In Anglophone countries, we tend to view race through a US prism.
The recent Teacupgate saga that black (meaning black, not BME) students are underrepresented at Oxbridge is a good example.
In the UK, and every other majority-white country except the US, black people are just another immigrant group – they’re people who’ve mostly come to the relevant country in the last 50 years, alongside people of all other ethnic groups who’ve done the same as international migration has taken place. They represent about 2% of the UK’s 10% ethnic minority population.
In the US, 13% of the population are African-American, and the vast majority are the descendants of people brought over forcibly, 150 years ago or more, to work as slaves.
So what? Well, “choosing to come over recently to avoid poverty or torture” is a choice. An excellent choice that people should be allowed, but a choice. And a choice that took place within living family memory.
“Being the descendants of people you don’t know and whose history you don’t know who were brought over in chains” is rather different. It’s much closer morally – and, as the data says, in terms of levels of deprivation and lack of civic engagement – to being part of an indigenous community.
So however the US government treats black people isn’t relevant to how European governments should relate to black people, in the slightest. Black people in Europe are equivalent to South Asian and East Asian people in the US – a minority with specific cultural needs, but not a group to whom a special obligation are owed.
In Australia, New Zealand and Canada, there are directly analogous groups: the Aborigines in Australia, the First Nations in Canada, and the Maori in New Zealand. Of those, the Maori are the most relevant, as they account for a similar percentage of the population of New Zealand as African-Americans account for the population of the US.
In the UK, the closest parallel are people of Pakistani origin working in northern ex-textile towns – although they weren’t sent over by force, whole villages were offered migration in a “everyone else is going, so you’d better” deal in the 1950s and 1960s to serve the textiles industry as cheap labour. And, oddly enough, the obstacles those groups face are similar to those faced by African-Americans.
But that’s got sod-all to do with being black – indeed, if you called the average Bolton Pakistani black, they’d be distinctly cross. It’s to do with being a minority group that’s been transplanted en masse, rather than through voluntary “I’m going to leave everything and head elsewhere” choice, to another place.
So can we please drop the pseudo-American discourse under which ‘black’ is a unique and specific cultural difference worth making something of?
The reason black Caribbean British people have a shitty time of it is because they’re in the same boat as white working class British people. Which is a shitty boat, but the stats suggest that the white working class and black Caribbean immigrants live in the same places, do the same things, and have an equally rubbish time of things.

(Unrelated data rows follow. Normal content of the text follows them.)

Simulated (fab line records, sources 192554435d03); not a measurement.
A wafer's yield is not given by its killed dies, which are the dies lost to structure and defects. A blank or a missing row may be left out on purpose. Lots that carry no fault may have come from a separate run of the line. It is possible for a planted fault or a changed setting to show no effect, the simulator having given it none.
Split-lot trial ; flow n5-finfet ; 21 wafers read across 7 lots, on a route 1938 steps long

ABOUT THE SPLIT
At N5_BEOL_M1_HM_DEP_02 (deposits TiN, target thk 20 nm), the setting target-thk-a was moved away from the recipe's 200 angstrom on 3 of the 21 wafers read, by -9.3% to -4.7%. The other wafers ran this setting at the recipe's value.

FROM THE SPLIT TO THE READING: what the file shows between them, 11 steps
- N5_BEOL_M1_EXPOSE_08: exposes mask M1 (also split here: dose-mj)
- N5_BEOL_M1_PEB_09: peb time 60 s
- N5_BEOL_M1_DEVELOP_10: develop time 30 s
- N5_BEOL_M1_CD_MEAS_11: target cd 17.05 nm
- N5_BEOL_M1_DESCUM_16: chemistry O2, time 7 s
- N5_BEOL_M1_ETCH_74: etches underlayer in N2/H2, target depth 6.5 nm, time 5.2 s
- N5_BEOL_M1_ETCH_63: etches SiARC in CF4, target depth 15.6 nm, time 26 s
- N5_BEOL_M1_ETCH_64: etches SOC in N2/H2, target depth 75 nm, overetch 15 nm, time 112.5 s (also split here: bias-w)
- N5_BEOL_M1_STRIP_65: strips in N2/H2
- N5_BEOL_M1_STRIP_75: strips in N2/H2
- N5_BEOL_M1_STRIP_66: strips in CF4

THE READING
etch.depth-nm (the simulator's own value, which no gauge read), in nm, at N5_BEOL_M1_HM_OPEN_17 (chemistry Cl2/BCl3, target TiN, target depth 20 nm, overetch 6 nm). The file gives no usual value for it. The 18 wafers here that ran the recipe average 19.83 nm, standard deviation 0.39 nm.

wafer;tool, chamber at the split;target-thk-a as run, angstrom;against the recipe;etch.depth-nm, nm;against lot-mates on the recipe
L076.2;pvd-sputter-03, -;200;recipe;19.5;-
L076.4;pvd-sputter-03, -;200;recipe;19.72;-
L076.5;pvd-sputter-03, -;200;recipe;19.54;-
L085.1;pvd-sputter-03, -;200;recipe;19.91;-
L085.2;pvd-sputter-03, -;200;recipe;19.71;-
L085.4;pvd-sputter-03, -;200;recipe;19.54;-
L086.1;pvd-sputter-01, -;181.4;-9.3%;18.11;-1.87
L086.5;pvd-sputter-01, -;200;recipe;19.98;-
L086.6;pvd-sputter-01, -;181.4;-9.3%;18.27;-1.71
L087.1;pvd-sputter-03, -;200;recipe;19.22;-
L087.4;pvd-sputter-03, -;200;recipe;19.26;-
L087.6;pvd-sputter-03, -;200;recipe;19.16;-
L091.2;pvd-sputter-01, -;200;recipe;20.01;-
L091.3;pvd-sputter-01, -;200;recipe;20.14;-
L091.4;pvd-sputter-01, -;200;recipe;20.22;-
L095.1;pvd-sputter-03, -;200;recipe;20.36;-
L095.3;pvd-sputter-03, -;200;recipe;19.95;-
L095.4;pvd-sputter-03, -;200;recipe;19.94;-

Meanwhile, other immigrants – excepting the descendants of Pakistani and Bangladeshi mill-workers, but including black African immigrants – view themselves as middle-class and get treated that way.
Well done. Well done on the Assange rape thing too.
I think I need a lie down.
I think there's an Empire issue though which means it's not just a simple as a bunch of foreigners looking on a map and thinking 'that island looks nice, let's go there'. This means the experience of immigrants into the UK is rather different from voluntary immigrants ito the US as well as the points you make.
I don`t suppose anyone would object to the levels of immigration of the 50s or 60s but the rate has increased a vast deal since then. I think you make a good point about transplanting American racial poltics to the UK but its going to far to say the black experience here is the same as the white working class.
I think there’s an Empire issue though which means it’s not just a simple as a bunch of foreigners looking on a map and thinking ‘that island looks nice, let’s go there’. This means the experience of immigrants into the UK is rather different from voluntary immigrants ito the US
An "Empire issue" also applies, very definitely, to voluntary immigrants to the US from (deep breath) Vietnam, Laos, Cambodia, Korea, the Philippines, Haiti, the Dominican Republic, Mexico, El Salvador and doubtless lots of others I haven't mentioned.